Flink has been around for years, adopted primarily by Alibaba and other tech giants. It wasn’t until recently that it began to be marketed to regular tech companies as the ultimate tool for ultra-low latency, complex event processing with exactly-once semantics. On paper, those sound like must-haves. Who wouldn’t want ultra-low latency?
In practice, shaving off those extra 50 milliseconds costs you massive complexity and operational pain. Everyone loves being paged at 4:00 AM because some distributed system went sideways, right?
This isn’t new. Aiven already pointed out Kafka’s 80% problem: Kafka is powerful, but overkill for most use cases. Flink is 95% problem: even fewer people need it.
Why? Because most “real-time” problems don’t require academic-level engineering:
~65% can be solved with a simple HTTP service + Postgres.
~25% need something faster, and an OLAP database (like ClickHouse or even DuckDB) would be a good fit.
~5% build custom solutions because they want control.
Only ~5% actually need Flink. Think of very strict, mission-critical use cases like some of Uber’s workloads.
Even Flink’s creators admit it doesn’t work that well for many money-making workloads. This makes sense, as a monolithic system that tries to do it all ends up doing nothing superbly. One of Apache Samza’s (older gen stream processing) creators fears Flink is repeating the “do everything” trap at which Samza failed. Privately, Flink developers admit the platform is too complicated.
After years of effort, they sold the project to two different companies and none of them seem to be making a huge business. In the last few months Managed Flink (Immerok) was acquired by Confluent after just 9 months of operation, and Decodable (Flink-powered) was acquired by Redis 3 years after its Series A. These companies would not have sold so early if there had been significant promise. Confluent so far hasn't shown significant Flink revenue either ($10M ARR out of $1B ARR as per the latest public numbers, and they should be at $30M if they continue the 3x growth they advertise)
In software engineering, chasing “perfect” often turns small problems into cmplex monsters usually justified by “everyone else does it this way.”. K8S is a rare example where being complex from the start didn't prevent it from winning the market (maybe that's what made it attractive), but this is not the norm.
Going from good enough to really good is not a linear effort. You need to have an engineering mindset in choosing the right tradeoff between effort and reward.

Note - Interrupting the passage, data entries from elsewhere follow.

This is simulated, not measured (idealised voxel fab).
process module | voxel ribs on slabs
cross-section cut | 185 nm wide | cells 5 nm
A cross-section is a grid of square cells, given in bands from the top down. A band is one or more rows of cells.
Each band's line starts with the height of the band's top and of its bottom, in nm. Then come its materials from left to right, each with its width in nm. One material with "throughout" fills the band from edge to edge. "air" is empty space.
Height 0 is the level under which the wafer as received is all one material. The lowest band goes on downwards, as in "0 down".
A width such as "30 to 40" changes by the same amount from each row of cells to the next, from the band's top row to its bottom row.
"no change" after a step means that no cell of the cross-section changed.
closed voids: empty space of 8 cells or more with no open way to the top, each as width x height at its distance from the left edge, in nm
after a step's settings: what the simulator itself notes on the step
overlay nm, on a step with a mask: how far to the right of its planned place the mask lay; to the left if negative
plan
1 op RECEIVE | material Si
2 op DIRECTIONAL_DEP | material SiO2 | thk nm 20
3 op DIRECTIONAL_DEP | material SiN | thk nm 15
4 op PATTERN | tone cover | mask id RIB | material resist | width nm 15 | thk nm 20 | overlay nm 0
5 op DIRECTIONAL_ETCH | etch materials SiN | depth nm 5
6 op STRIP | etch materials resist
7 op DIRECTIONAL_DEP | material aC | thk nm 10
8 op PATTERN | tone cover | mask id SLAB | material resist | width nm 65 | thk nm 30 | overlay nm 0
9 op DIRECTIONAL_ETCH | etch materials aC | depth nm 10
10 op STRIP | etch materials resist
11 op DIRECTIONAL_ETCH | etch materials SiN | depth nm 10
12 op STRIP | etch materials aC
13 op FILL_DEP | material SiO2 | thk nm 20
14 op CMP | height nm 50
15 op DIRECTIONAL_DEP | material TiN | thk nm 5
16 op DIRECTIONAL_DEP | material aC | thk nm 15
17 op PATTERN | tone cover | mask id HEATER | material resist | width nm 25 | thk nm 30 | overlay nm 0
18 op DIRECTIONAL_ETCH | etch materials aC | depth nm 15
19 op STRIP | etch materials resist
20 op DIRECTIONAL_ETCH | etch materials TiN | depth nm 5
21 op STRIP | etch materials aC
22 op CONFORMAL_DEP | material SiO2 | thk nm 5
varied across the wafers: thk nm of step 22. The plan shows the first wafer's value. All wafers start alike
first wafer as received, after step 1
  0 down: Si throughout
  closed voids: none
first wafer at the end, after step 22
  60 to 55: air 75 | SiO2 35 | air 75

That’s why most of us don’t need Flink.
But let’s go through the use cases Flink is good for one by one:
Ultra low latency: Rare in real life. Examples include fraud detection, HFT, and gaming telemetry. The reality is that most apps are fine under 1 second and databases like ClickHouse can already deliver <100ms end to end. All you need is good old SQL, no new rules to learn. I’ve seen low latency (under 20ms end to end) needs in some industries (gaming, finance, transportation, telecommunications, ads) and all of them have ad-hoc solutions for those needs. They don’t use Flink.
Windowed aggregations & ETL: Native SQL engines like ClickHouse handle it more simply and with less infra. A simple ClickHouse instance is capable of processing millions of records per second doing somewhat complex logic. It’s true some late-arrival management is harder but that’s usually overengineering. In cases where you need to handle late arrivals because the use cases are “critical”, you should rely on OLTP (see exactly-once).
Complex event processing (CEP): Flink has nice SQL functionality to solve these use cases (see MATCH_RECOGNIZE), but (a) the use cases are niche, and (b) ClickHouse can solve that with, again, simple SQL that takes a few minutes to write and everybody can understand later.
Exactly-once: It's an expensive guarantee. Applications that require it usually rely on Postgres or MySQL, battle-tested technologies, integrated with most programming frameworks, supported by a large developer pool, plenty of offerings, and an easy-to-understand transactional model. You may then do CDC into Kafka but the real application logic is somewhere else. On the analytics side of things, you can use (again) ClickHouse with ReplacingMergeTree and FINAL to get the same behavior. Most of the use cases are fine with a few duplicates or missing values from time to time. In real life systems there are a lot of parts involved from end to end, and getting it right in every one of them is nearly impossible. It’s hard to get it right in one of them alone (just check Jepsen analyses), so much harder with a bunch of chained services. Whoever says the opposite hasn’t spent enough time in this industry. Systems have dupes and missing values from time to time, whoever says the opposite haven’t had enough time in this industry.
Why would you complicate your stack?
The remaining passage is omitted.